This will automatically install the YAIM module you are interested in together with yaim core, which contains the core functions and utilities used by all the YAIM modules.

For a list of available YAIM modules please check this list.

For a detailed description on how to configure the middleware with YAIM, please check the YAIM guide.

Middleware installation, configuration in general

Consult the Yaim Guide for details on how to install the middleware.

Certification Authorities

The installation of the up-to-date version of the Certification Authorities (CA) is automatically done by the Middleware Installation described in 8. Anyway, as the list and structure of Certification Authorities (CA) accepted by the LCG project can change independently of the middleware releases, the rpm list related to the CAs certificates and URLs has been decoupled from the standard gLite/LCG release procedure. You should consult the page

http://grid-deployment.web.cern.ch/grid-deployment/lcg2CAlist.html

in order to ascertain what the version number of the latest set of CA rpms is. In order to upgrade the CA list of your node to the latest version, you can simply run on the node the command:

# apt-get update && apt-get -y install lcg-CA
In order to keep the CA configuration up-to-date on your node we strongly recommend Site Administrators to program a periodic upgrade procedure of the CA on the installed node (e.g. running the above command via a daily cron job).

Host Certificates

All nodes except UI, WN and BDII require the host certificate/key files before you start their installation. Contact your national Certification Authority (CA) to understand how to obtain a host certificate if you do not have one already. Instruction to obtain a CA list can be found in http://grid-deployment.web.cern.ch/grid-deployment/lcg2CAlist.html

From the CA list so obtained you should choose a CA close to you.

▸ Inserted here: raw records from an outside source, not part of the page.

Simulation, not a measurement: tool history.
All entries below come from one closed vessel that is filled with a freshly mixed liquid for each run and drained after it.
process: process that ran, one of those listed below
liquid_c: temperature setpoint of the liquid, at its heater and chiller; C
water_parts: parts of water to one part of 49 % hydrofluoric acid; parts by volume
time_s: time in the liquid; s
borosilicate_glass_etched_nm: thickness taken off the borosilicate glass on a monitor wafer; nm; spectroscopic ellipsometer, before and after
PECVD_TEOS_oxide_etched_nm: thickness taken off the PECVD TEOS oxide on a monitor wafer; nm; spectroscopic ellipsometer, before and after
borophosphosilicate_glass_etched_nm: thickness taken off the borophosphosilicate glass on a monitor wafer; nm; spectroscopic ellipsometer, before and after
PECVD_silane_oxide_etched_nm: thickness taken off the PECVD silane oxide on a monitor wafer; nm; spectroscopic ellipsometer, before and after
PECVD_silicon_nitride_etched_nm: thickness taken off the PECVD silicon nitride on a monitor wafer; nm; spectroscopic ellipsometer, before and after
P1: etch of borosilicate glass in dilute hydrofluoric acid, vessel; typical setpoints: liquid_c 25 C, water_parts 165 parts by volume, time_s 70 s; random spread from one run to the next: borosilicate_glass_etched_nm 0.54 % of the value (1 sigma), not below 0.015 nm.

Once you have obtained a valid certificate, i.e. a file

  • hostcert.pem containing the machine public key and a file
  • hostkey.pem containing the machine private key

make sure to place the two files in the target node into the directory and check the access right hostkey.pem only readable by root and the certificate readable by everybody.

/etc/grid-security

Middleware configuration for this release, node-specific installation advices

In this section we list configuration steps actually needed to complete the configuration of the desired node but not supported by the automatic configuration scripts. If a given node does not appear in that section it means that its configuration is complete

The gLite WMS and LB service

To install the glite WMS + glite LB (recommended deployment scenario)
./yaim -i -s site-info.def -m glite-WMSLB
./yaim -c -s site-info.def -n glite-WMS -n glite-LB
For the installation you have to have the following repository added:
rpm  http://glitesoft.cern.ch/EGEE/gLite/APT/R3.0/ rhel30 externals.condor

The gLite CE service

You don't want to install a glite-CE !

The MON and E2EMONIT service

You can add E2EMONIT to your MON box like this

yaim -i -s site-info.def -m glite-MON_e2emonit
yaim -c -s site-info.def -n MON E2EMONIT

The WN service without batch system

To install the glite-WN + Torque client

yaim -i -s site-info.def -m glite-WN 
yaim -c -s site-info.def -n glite-WN

The FTS service

There is still a manual step required in configuring FTS

https://uimon.cern.ch/twiki/bin/view/LCG/FtsServerInstall15

At the present time, the FTS requires a different proxy server to that used by the broker. Please ensure this restriction is respected in the site-info.def file you use to configure the File Transfer Server.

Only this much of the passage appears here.